Feds tout 'year of safety' in aviation

Feds tout 'year of safety' in aviation

The Federal Aviation Administration (FAA) touted 2015 as a "year of safety and continued modernization" on Monday as lawmakers are expected to resume consideration of a new funding bill for the agency. 

FAA Administrator Michael Huerta said in a blog post on the transportation department's website that "the dedicated professionals at the Federal Aviation Administration made significant progress this year as we continued to modernize and streamline the nation’s air traffic system while also preparing the way for small Unmanned Aircraft Systems (UAS) to safely play a growing role in aviation."

He cited the agency's efforts to require drone users to register their devices with the federal government and the completion of an airplane navigation system known as En Route Automation Modernization as examples of improvements that were made to the nation's aviation system in 2015. 

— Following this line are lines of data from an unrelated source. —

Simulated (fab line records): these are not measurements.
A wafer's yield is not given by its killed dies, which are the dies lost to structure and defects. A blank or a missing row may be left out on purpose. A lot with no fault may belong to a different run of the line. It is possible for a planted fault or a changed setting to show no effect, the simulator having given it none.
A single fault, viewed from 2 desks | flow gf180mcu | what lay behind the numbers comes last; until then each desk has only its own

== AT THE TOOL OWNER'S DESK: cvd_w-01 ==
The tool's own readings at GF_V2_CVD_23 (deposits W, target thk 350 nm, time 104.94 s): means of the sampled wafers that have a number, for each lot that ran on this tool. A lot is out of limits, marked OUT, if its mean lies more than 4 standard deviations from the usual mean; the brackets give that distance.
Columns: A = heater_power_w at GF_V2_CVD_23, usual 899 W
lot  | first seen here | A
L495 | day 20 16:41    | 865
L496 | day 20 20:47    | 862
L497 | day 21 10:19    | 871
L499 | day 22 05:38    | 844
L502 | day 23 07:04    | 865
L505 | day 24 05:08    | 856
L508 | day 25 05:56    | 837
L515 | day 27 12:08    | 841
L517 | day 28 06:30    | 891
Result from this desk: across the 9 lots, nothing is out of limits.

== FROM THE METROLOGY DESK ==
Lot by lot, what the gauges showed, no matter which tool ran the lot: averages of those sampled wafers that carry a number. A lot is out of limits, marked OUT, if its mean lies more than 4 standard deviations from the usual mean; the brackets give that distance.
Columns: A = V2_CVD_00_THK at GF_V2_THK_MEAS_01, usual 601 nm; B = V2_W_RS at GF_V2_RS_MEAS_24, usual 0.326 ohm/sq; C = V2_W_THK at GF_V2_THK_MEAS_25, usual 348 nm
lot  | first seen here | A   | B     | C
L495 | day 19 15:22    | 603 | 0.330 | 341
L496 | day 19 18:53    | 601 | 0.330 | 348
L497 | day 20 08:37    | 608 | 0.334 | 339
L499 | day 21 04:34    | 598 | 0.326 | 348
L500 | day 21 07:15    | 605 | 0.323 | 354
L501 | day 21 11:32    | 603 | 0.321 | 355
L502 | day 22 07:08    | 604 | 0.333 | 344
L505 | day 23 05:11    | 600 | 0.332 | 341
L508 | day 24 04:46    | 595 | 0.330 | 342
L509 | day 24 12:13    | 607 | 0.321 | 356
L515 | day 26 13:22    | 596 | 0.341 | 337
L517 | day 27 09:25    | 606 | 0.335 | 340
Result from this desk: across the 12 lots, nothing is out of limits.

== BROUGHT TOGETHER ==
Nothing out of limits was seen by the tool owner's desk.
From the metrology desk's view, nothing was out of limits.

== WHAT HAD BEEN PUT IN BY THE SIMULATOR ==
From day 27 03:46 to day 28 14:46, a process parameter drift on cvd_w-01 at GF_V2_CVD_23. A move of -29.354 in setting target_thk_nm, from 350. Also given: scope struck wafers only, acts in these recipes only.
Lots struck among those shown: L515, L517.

"In April, we completed the program to replace the aging computer system that had been the core technology in our network of high-altitude air traffic control centers," Huerta wrote. "The new system, En Route Automation Modernization, or ERAM, is now the backbone for our NextGen Air Transportation System, driving the display screens used by controllers to safely manage and separate aircraft.

"On the recreational front, our most high-profile accomplishment was launching a streamlined and user-friendly web-based aircraft registration process for owners of small UAS weighing more than 0.55 pounds (250 grams) and less than 55 pounds (approx. 25 kilograms) including payloads such as on-board cameras," Huerta continued. 

"The registration requirement, which went into effect on December 21, is a key opportunity to educate a new generation of airspace users about the rules and regulations they must follow," he concluded. "Registration is free for the first 30 days with a rebate, then $5 after that." 

The comments come as Congress is expected to work quickly in the new year on crafting an FAA bill, which is currently set to expire on March 31

The measure, which authorizes funding for air traffic controllers, is expected to contain a controversial proposal from Republicans to privatize some functions of the nation's flight navigation system. 

Huerta did not address the air traffic control privatization plan on Monday, but he promised to keep working to modernize the nation's aviation system in 2016 while lawmakers are debating a new round of funding for his agency. 

"We’re working on a rule that will allow for routine commercial operations of small UAS, and we expect to have that rule finalized in the late spring of 2016," he wrote. 

"In the meantime, we have been authorizing commercial operations on a case-by-case basis, with more than 2,700 authorized to date," Huerta continued. "We’ll continue working with our partners to identify new outreach opportunities to instill the same priority on safety that has been the hallmark of aviation since Wilbur and Orville Wright took to the skies 112 years ago." 

The FAA has been at the center of budget battles in Washington before. The agency’s last funding measure, in 2012, was passed following a string of more than 20 temporary extensions that resulted in a partial shutdown of the agency in 2011. 

The FAA’s funding was also cut in the 2013 sequester, resulting in air traffic controller furloughs and flight delays, before Congress passed a quick fix to restore the spending. 

Aviation groups are hoping to avoid a repeat of those earlier standoffs in the upcoming FAA funding battle.